Causing offence is rarely a desirable goal although you will run into people who seem to delight in offending others, somehow getting a uniquely perverse thrill or some strange sense of superiority out of seeing people upset or angry.

No doubt, life provides many opportunities for offence to occur, but is “offence” always the result of bad motives on the part of the “offender”? Of course not.

There is a good reason we most often refer to offence as having been taken. This is because “offence” is usually “appropriated” “by the offended” rather than purposefully delivered by the offender. So, it is the offended person that is usually the culprit, not the offender.

“How can you say that?” you might ask; without an offender there can be no offence. It is not usually the offender who offends, as much as the message the “offender” is delivering. But before we look into the question of offence, we need to describe the root cause of offence, which is one’s perception of truth.
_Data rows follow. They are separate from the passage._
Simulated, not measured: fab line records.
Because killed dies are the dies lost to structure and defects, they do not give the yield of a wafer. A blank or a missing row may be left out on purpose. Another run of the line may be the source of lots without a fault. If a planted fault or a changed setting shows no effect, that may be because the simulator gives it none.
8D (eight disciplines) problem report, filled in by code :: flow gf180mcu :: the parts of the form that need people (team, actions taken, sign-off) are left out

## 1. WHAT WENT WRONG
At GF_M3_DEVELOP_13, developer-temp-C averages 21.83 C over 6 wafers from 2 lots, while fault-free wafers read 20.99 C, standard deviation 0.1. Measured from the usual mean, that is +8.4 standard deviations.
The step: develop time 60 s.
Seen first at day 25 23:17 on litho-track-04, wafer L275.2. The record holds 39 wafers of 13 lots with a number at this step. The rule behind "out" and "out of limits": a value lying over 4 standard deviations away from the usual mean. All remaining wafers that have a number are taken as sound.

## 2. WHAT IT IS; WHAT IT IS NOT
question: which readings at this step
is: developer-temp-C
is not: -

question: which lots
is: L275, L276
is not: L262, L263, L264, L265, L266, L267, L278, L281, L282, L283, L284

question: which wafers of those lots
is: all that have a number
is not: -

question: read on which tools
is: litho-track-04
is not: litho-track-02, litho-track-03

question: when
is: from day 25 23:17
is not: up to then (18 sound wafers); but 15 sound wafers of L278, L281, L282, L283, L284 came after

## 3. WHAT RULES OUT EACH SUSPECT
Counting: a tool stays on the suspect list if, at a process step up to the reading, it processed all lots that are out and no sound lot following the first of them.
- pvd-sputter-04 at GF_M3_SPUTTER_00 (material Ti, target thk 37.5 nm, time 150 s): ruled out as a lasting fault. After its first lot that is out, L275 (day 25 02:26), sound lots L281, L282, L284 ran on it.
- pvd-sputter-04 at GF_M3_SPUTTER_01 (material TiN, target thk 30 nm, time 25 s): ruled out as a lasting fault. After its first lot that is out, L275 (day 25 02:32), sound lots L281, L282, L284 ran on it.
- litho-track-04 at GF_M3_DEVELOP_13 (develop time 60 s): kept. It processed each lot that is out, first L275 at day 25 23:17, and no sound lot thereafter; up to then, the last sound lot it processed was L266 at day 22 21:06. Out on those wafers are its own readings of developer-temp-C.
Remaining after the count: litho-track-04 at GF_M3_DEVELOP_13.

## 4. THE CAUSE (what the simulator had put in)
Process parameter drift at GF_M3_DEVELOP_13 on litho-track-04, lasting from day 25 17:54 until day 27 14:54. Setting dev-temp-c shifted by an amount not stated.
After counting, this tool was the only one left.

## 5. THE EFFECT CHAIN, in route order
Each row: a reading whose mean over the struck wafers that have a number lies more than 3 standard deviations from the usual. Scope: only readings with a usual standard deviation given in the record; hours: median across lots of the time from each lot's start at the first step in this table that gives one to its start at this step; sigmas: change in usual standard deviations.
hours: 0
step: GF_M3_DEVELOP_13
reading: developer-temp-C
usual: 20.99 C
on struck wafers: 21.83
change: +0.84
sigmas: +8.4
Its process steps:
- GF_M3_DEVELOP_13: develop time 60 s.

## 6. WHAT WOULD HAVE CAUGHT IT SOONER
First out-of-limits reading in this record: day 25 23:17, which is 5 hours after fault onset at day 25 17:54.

Truth is a difficult term to define today. Perhaps it was always that way, but of late, it is so embroiled in so many variations of different versions of so many beliefs founded on a plurality of opinions of things defined in multiple ways as to be without meaning at all.

Huh? Are you confused? That was meant to be confusing to demonstrate the oldest trick in the world, that of distorting the truth to keep us from discovering it. The old adage of “if you cannot dazzle with brilliance, baffle with many meaningless words” comes to mind!

Truth does not have multiple meanings and applications as so often described. It is not a plural term. In fact, it doesn’t even sound right when expressed as such, yet the wisdom of this age insists there is a plurality of truths and that they are all true!

Now, think about this for a moment. What if one person believes something to be wrong and another believes it to be right? Can both “truths” be true? Impossible. Can both be untrue? Yes, of course. Actually, the best evidence for the singularity of truth is that a plurality of untruths is often used to distract and distance us from it.

Truth is not invented by people or democratically determined, even if there exists differences of opinion. If everyone defined their own truth, could we ever come to consensus and, if we did, would it, in fact, represent… the truth?

Truth just is. It has to be established by an objective “something” outside of our finite ability to create it. Our consensus on what it is should therefore not be based on what we invent but on what we discover.

My own life took on a completely new meaning and direction many years ago, when at a young age I asked that eternal question, “what is truth?” I determined then and there to find out and that quest continues to demand my greatest attention to this day. It led me to God, who then directed me to discover the way, the truth and the subsequent life that I should lead.

It has also provided me with much grief as I watch truth being rejected.

I cannot say that I have it all figured out, for that would most certainly not be the truth, but I do press on, desiring to know the truth rather than to seek to be right, which leads us back to the original question of offence.

Offence always involves truth, either by its presence or in its absence.

In fact, Jesus declared that the message He conveyed would be found to be offensive, yet it represented or more appropriately, was the truth.

One only has to watch the daily news to see rather frequent occurrences of this, now a days. Seems like everyone is offended everyday by everything. Actually, that cannot be the case, but it is safe to say that a lot of people seem to be offended at a lot of things that are, in fact, true.

On the other hand, if someone makes an accusation against another person, the offence is likely due to the lack of evidence to support the claim, or, if you will, the offence is taken because of the absence of substantive truth.

The knowledge of the truth seems to come with a desire to share the pearl, so to speak, with others. This is usually done sincerely, but not necessarily received with gratitude. Sharing with someone who is sincerely interested in knowing the truth usually results in pleasant, intelligent conversation.

If unfortunate enough to be exposing the reality of a bad situation, like questioning the purpose behind actions or to warn others of the impending danger of misinformation, misdirection, misleadings, misrepresentations, misappropriations or other methods of manipulation to cause others to believe things that just ain’t so, one can expect to find themselves misunderstood and/or misjudged, often in an avalanche of criticism.

I guess that is the price one must be prepared to pay for the privilege of telling the truth in a world that is just not interested in entertaining it, but the alternative is to tell lies and I just don’t want to do that.